Relational expressions are often used in Python to compare values and make decisions based on the results of the comparison. They can be used in a variety of contexts, such as in control statements like ‘if’ and ‘while’, or in Boolean expressions like ‘and’ and ‘or’.
5. Logical Expressions
A logical expression in Python is a statement that combines two or more Boolean values with logical operators and outputs a Boolean value that represents the outcome of the operation. Python supports three different types of logical expressions:
(i) Logical AND:
These are all logical AND expressions that test whether both Boolean values are True.
Example:
True and True: returns True because both Boolean values are True.
False and True: returns False because one of the Boolean values is False.
True and False: returns False because one of the Boolean values is False.
False and False: returns False because both Boolean values are False.
(ii) Logical OR:
These are all logical OR expressions that test whether at least one of the Boolean values is True.
Example:
True or True: returns True because at least one of the Boolean values is True.
False or True: returns True because at least one of the Boolean values is True.
True or False: returns True because at least one of the Boolean values is True.
False or False: returns False because neither of the Boolean values is True.
(iii) Logical NOT:
These are all logical NOT expressions that negate the Boolean value.
Example:
not True: returns False because it negates the Boolean value True.
not False: returns True because it negates the Boolean value False.
Logical expressions are often used in Python to make decisions based on multiple conditions, or to negate the value of a Boolean expression. They can be used in a variety of contexts, such as in control statements like ‘if’ and ‘while’, or in Boolean expressions like ‘and’ and ‘or’.
It's important to note that in Python, the values ‘True’ and ‘False’ are Boolean values, and they are written with a capital T and F respectively. Boolean values are often used in conjunction with logical expressions to make decisions in a program.
6. Bitwise Operators
A bitwise expression in Python is a statement that applies bitwise operations to integer numbers. Bitwise operations are operations that change each bit in a number's binary representation. In Python, there are various kinds of bitwise expressions, including:
(i) Bitwise AND:
These are all bitwise AND expressions that perform a bitwise AND operation on two integer values.
Example:
5 & 3: returns 1 because the binary representation of 5 is 101 and the binary representation of 3 is 011, and the result of the bitwise AND operation is 001, which is the binary representation of 1.
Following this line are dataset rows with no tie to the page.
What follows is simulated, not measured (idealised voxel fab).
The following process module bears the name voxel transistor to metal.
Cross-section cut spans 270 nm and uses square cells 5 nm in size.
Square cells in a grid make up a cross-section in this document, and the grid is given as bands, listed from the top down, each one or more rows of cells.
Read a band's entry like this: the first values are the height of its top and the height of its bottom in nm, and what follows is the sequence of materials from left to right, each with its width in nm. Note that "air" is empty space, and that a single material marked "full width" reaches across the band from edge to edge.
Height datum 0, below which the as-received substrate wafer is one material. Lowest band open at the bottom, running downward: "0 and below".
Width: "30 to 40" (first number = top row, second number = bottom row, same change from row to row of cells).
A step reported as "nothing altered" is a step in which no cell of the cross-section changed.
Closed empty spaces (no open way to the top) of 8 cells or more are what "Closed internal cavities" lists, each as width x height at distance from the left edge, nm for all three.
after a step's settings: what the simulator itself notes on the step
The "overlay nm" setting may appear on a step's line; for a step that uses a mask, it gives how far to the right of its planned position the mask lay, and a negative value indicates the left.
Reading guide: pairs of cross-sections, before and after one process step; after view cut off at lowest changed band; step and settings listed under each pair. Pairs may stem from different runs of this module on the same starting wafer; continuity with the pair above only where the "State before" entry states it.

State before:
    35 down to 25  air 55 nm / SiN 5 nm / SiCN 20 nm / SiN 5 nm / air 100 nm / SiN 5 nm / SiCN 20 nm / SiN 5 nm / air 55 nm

7 & 9: returns 1 because the binary representation of 7 is 111 and the binary representation of 9 is 1001, and the result of the bitwise AND operation is 001, which is the binary representation of 1.
10 & 5: returns 0 because the binary representation of 10 is 1010 and the binary representation of 5 is 101, and the result of the bitwise AND operation is 0000, which is the binary representation of 0.
(ii) Bitwise OR:
These are all bitwise OR expressions that perform a bitwise OR operation on two integer values.
Example:
5 | 3: returns 7 because the binary representation of 5 is 101 and the binary representation of 3 is 011, and the result of the bitwise OR operation is 111, which is the binary representation of 7.
7 | 9: returns 15 because the binary representation of 7 is 111 and the binary representation of 9 is 1001, and the result of the bitwise OR operation is 1111, which is the binary representation of 15.
(iii) Bitwise XOR:
This is a bitwise XOR expression that performs a bitwise XOR operation on two integer values.
Example:
5 ^ 3 returns 6 because the binary representation of 5 is 101 and the binary representation of 3 is 011, and the result of the bitwise XOR operation is 110, which is the binary representation of 6.
(iv) Bitwise NOT:
This is a bitwise NOT expression that negates the integer value.
Example:
~5: returns -6 because the binary representation of 5 is 101, and the result of the bitwise NOT operation is 010, which is the binary representation of -6
7. Arithmetic Expressions:
An arithmetic expression in Python consists of a set of numeric numbers and operators that all evaluate to a single value.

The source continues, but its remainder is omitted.